Effect of cement film thickness on the fracture resistance of a machinable glass-ceramic

Abstract

Objectives: The aim of this study was to determine the fracture resistance of a machinable glass-ceramic plate cemented to a resin composite block as a function of the cement film thickness for two types of cement.

Methods: Ceramic plates were cemented to resin composite blocks using either zinc phosphate cement or a resin composite cement. For the zinc phosphate cement, the film thickness was 33 +/- 8 microns or 128 +/- 8 microns; for the resin composite cement, the thickness ranged from 26 +/- 11 microns to 297 +/- 48 microns. The elastic modulus was determined for each of the cements. Fracture loads were obtained by using a spherical steel indenter in the center of the glass-ceramic plate. The Weibull distribution was used for the statistical analysis.

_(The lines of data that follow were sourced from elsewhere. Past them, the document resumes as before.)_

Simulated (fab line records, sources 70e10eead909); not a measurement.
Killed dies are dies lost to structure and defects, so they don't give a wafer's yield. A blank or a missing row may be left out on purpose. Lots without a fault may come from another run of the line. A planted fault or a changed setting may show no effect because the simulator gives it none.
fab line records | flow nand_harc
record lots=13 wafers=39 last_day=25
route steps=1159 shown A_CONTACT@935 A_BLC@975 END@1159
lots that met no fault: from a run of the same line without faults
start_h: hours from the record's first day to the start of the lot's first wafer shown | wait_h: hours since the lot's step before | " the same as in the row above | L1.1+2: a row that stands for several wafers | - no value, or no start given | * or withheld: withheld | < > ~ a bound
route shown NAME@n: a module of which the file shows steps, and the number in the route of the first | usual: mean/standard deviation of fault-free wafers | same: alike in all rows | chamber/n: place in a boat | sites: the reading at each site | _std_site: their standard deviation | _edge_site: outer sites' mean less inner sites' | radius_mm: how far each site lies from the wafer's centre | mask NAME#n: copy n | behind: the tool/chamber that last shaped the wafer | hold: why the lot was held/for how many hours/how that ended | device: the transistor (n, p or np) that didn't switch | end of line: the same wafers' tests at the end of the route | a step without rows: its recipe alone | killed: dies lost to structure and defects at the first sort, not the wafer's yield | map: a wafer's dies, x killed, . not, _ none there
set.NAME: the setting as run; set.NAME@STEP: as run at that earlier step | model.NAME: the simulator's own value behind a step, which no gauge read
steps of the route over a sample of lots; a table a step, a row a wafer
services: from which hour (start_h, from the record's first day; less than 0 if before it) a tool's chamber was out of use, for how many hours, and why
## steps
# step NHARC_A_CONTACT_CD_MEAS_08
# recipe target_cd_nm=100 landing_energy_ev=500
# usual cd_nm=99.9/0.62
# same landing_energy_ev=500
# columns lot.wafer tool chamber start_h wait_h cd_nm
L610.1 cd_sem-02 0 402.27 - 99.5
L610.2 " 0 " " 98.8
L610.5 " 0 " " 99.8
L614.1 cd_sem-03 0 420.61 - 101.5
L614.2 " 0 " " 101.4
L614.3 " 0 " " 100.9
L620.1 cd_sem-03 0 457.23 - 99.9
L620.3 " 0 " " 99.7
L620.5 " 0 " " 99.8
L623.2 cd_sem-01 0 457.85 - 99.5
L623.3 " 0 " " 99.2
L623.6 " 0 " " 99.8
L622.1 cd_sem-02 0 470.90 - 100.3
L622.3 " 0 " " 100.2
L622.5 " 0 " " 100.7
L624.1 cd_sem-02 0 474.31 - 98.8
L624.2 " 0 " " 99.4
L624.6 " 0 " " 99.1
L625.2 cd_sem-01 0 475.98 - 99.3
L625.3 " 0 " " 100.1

Results: For glass-ceramic plates cemented with zinc phosphate cement, the fracture resistance was independent of the film thickness. When the resin composite cement was used, a gradual decrease of the fracture strength was observed that became statistically significant at a cement thickness of 300 microns or more. The characteristic fracture strength of glass-ceramic plates cemented with the resin composite cement was about 75% higher than when using the zinc phosphate cement. This difference is attributed to the bonding of the resin cement to the ceramic plate and the supporting structure.

Significance: The findings of this study suggest that the resistance to fracture due to indentation of the glass-ceramic may not be affected by the cement film thickness as much as previously thought.